The personal blog of Frank Lesko. Award-winning writer. Non-profit entrepreneur. Activist. Religious professional. Foodie. Musician. All around curious soul and Renaissance man.

See also my professional blog: The Traveling Ecumenist.

Thursday, July 31, 2008

When 'Apples to Apples' Isn't a Fair Comparison

When I was young, I thought a frozen pizza was a complete meal, because it contained the 4 Food Groups. The problem is that the cheese was more vegetable oil than dairy, the flour wasn't whole, there really weren't that many veggies and the meat was anyone's guess--loaded with chemicals, no doubt.

This example illustrates a problem with the kind of nutritional perspective Americans have. Let me explain:

Most of us were raised on the 4 Food Groups. While this approach has been denounced in recent years (and for good reasons), I will go out on a line and say that all in all, it is not a bad model for eating, if you don't take it too strictly. At its basic, it reminds us that we should balance our eating between fruits, veggies, starches, meats and dairy, with slightly less on the meats and dairy. That's not bad advice.

The 4 Food Groups has become so fundamental to how we view eating, it is hard to imagine not having such a perspective. Most people know they shouldn't sit down to a meal of just steak. We take it for granted now, but people did not always see it this way before that. I still plan my meals with a meat, a starch and two of the fruit/veggie group. For people who don't take much interest in knowing the details of food nutrition, this is a simple, straightforward approach that will serve you well when you serve yourself.

But the 4 Food Groups is misleading in that a starch is not equal to another starch, and one person's veggies are not the same as another person's veggies.

Look at the hamburgers I ate for lunch today: Grass-fed, organic beef patties on fluffy, whole-grain wheat buns with minimal additives--cooked on a cast iron skillet with some olive oil and simple spices. Compare that to what you get at your local fast food joint: Grain-fed, unhealthy beef on the cheapest refined white bread, cooked in God-knows what kind of fats and oils. The beef is full of the bad fats, low on the good fats (the reverse of mine). Additives, preservatives and maybe even taste enhancers are everywhere. The problem is that in both cases you can use the word "hamburger" to describe your lunch. Yet, I would say these are two entirely different meals.
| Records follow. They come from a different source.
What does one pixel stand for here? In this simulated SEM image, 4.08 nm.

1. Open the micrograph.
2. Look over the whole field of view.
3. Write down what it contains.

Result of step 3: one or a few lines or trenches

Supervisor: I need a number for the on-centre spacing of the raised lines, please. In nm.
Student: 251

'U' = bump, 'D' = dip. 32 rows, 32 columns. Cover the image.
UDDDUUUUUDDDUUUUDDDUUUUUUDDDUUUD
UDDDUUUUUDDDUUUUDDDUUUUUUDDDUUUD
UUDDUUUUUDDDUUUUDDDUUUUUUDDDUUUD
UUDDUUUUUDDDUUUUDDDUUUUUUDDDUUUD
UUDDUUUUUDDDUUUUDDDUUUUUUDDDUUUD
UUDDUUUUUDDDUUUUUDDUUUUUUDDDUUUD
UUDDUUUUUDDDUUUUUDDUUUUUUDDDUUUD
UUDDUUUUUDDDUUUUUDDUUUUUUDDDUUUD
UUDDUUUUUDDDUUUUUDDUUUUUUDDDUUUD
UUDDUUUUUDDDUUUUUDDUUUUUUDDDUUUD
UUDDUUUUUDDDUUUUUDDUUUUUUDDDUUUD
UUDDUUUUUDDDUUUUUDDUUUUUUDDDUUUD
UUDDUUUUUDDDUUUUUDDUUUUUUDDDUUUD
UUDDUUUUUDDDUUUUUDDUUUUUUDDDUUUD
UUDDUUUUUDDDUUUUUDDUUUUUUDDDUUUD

The 4 Food Groups unconsciously taught us that beef is beef, grain is grain and apples are apples. Not so. How you prepare your foods and how they are raised can put them into an entirely different class of foods. The 4 Food Groups does not take into account the "wholeness" of foods, the cooking method used, the way it was farmed or the amount of additives it has.

We may need a whole new vocabulary for talking about foods this way.